Sunday, September 21, 2014


What is the "etiquette" for approaching families that one suspects (white adults, non-white children) of being adoptive?


  1. Good question! If you figure it out, let me know. We spotted a family at Chipotle one night that looked like an adoptive family - two Asian girls and one Asian boy with a white mom. We didn't see the dad, though, so we weren't sure if their family was created through adoption. We didn't say anything to them. I think it might be easier if you have a child with you. We probably would have raised eyebrows if we had said anything.

    1. Even when we have our daughter with us, it seems a bit awkward. On the one hand, it seems a very natural thing to introduce oneself to people who apparently have something so significant in common. On the other hand, quite aside from the possibility (as Ally points out below) that the people in question AREN'T an adoptive family, there are privacy concerns.

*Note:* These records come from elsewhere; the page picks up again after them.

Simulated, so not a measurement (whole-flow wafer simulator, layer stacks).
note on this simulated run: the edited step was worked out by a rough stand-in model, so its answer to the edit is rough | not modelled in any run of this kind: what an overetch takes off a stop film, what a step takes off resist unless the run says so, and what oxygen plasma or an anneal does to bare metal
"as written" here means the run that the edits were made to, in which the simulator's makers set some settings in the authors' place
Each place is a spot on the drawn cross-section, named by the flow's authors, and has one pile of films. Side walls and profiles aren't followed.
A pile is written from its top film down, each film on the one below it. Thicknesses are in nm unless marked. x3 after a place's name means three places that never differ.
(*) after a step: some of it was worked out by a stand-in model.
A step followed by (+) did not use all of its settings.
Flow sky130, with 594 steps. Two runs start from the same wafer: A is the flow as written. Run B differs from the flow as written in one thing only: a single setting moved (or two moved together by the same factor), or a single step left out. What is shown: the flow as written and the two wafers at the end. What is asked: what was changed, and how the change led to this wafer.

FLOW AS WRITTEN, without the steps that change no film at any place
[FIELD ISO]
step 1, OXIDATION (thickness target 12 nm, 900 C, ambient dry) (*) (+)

      I'm really at sea on this. It seems to me that it's a pleasant thing for adoptive families and especially adopted kids to know that they aren't alone: "Hey, there are people just like us / me around!" But perhaps it makes them feel even more an object of curiosity.

      At this stage of the game, I'm very happy to meet other adoptive parents. Shoot, I'm happy to talk all day about our daughter (and she's not exactly shy, either). But perhaps this will change down the road, especially for Caroline.

      There really needs to be a tech manual for all of this!

  2. Good question.
    I am really not sure. Would love to hear some thoughts. It is something we struggle with too.
    It's so hard to tell even when you see both parents with the child because you are never sure if it's a step-family situation.